I am writing code to simulate a cylinder (with symmetric axis on "z-plane"), containing a fluid (meeting at a boundary). One of the physics equations requires using the divergence theorem, where I think the required "outward" unit normal at the solid/fluid interface will be the "inward" unit normal from the lateral surface going into the fluid.
Here is what I tried
Equation of cylinder of radius r and length h is $F(x,y,z) = x^2 + y^2 - r^2$
Normal is $$\vec{n} = \frac{\nabla{F}}{\sqrt{(\frac{\partial{F}}{\partial{x}})^2 + (\frac{\partial{F}}{\partial{y}})^2 + (\frac{\partial{F}}{\partial{z}})^2}}$$ $$ = \begin{bmatrix}(\frac{x}{r}) \\ (\frac{y}{r}) \\ 0\end{bmatrix}$$
but my calculus is rusty and I am not confident about this.
(1) Is this correct, including the sign?
(2) How can I obtain the two unit tangential vectors from this?
(3) Also, when I did this for 2D using a rectangle for the solid and a rectangle for the fluid, then at the boundary, this outward unit normal was simply (-1,0) pointing into the fluid from the solid part, and the corresponding unit tangential vector was (1,0). I am not sure how to do something similar in 3D.
In general for the normal of a level set of some scalar function $F$, you need to know whether $F$ is bigger inside or outside the level set in order to know whether the gradient of $F$ points in or out. In your case $F$ is bigger on the outside, so the gradient points outward.
If you want to simply use the normal to find a pair of tangent vectors, you can do that by obtaining two independent solutions to $n \cdot v=0$. So here you have
$$\frac{x}{r} v_1 + \frac{y}{r} v_2 + 0 v_3 = 0.$$
One solution is obtained by taking $v_2=1,v_3=0$, another is obtained by taking $v_2=0,v_3=1$. So assuming $x \neq 0$, two tangent vectors are $\begin{bmatrix} -\frac{y}{x} \\ 1 \\ 0 \end{bmatrix}$ and $\begin{bmatrix} 0 \\ 0 \\ 1 \end{bmatrix}$. The latter is of course already unit. Attempting to make the former unit reveals a way to simplify it to remove the assumption $x \neq 0$, giving $\begin{bmatrix} -y/r \\ x/r \\ 0 \end{bmatrix}$.

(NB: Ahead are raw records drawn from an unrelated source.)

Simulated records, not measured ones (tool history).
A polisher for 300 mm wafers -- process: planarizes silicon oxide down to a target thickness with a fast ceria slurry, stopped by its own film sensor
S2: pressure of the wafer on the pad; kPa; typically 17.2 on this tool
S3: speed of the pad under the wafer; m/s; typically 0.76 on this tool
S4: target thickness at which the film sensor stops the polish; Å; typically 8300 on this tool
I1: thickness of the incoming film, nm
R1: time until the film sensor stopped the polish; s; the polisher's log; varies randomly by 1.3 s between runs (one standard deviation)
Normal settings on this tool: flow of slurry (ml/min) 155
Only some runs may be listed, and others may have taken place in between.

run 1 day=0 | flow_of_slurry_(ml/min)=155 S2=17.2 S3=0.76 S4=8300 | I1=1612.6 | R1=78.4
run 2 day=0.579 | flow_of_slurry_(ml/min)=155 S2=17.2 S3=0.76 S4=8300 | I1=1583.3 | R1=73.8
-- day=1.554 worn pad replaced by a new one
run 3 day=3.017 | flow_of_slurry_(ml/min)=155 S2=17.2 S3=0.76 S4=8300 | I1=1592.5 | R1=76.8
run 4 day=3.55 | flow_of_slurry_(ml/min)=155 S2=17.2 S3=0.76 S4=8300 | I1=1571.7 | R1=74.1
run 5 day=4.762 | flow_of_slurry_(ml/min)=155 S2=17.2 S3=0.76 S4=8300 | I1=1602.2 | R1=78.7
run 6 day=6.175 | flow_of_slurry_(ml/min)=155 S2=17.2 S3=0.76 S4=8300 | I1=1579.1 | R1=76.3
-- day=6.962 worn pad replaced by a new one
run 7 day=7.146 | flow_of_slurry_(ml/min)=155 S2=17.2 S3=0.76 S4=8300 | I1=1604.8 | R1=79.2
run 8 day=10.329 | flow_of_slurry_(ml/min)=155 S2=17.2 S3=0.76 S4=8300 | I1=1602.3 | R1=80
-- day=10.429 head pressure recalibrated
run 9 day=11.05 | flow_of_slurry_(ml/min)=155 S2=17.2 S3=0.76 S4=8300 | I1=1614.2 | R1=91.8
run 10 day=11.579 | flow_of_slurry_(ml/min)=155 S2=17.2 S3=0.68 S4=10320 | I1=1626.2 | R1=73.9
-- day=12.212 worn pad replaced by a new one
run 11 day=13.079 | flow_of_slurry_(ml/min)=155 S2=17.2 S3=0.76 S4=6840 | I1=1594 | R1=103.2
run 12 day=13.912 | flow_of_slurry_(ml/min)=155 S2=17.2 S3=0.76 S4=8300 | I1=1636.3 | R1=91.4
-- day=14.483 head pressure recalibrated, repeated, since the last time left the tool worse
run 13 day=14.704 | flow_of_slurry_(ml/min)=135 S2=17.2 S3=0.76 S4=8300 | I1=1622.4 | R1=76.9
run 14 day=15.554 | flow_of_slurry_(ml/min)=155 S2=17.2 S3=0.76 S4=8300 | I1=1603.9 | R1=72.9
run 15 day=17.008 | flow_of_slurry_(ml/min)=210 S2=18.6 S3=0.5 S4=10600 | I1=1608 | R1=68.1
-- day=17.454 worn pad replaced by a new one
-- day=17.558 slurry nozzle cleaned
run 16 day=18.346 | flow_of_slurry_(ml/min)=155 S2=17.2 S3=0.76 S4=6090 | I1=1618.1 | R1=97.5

You could also have come up with this last vector by noticing that $\begin{bmatrix} x/r \\ y/r \\ 0 \end{bmatrix}=\begin{bmatrix} \cos(\theta) \\ \sin(\theta) \\ 0 \end{bmatrix}$, and then you can "take the negative reciprocal of the slope" by exchanging the $x$ and $y$ components and flipping one of the signs. This also avoids any need to normalize.
I don't really understand your third question.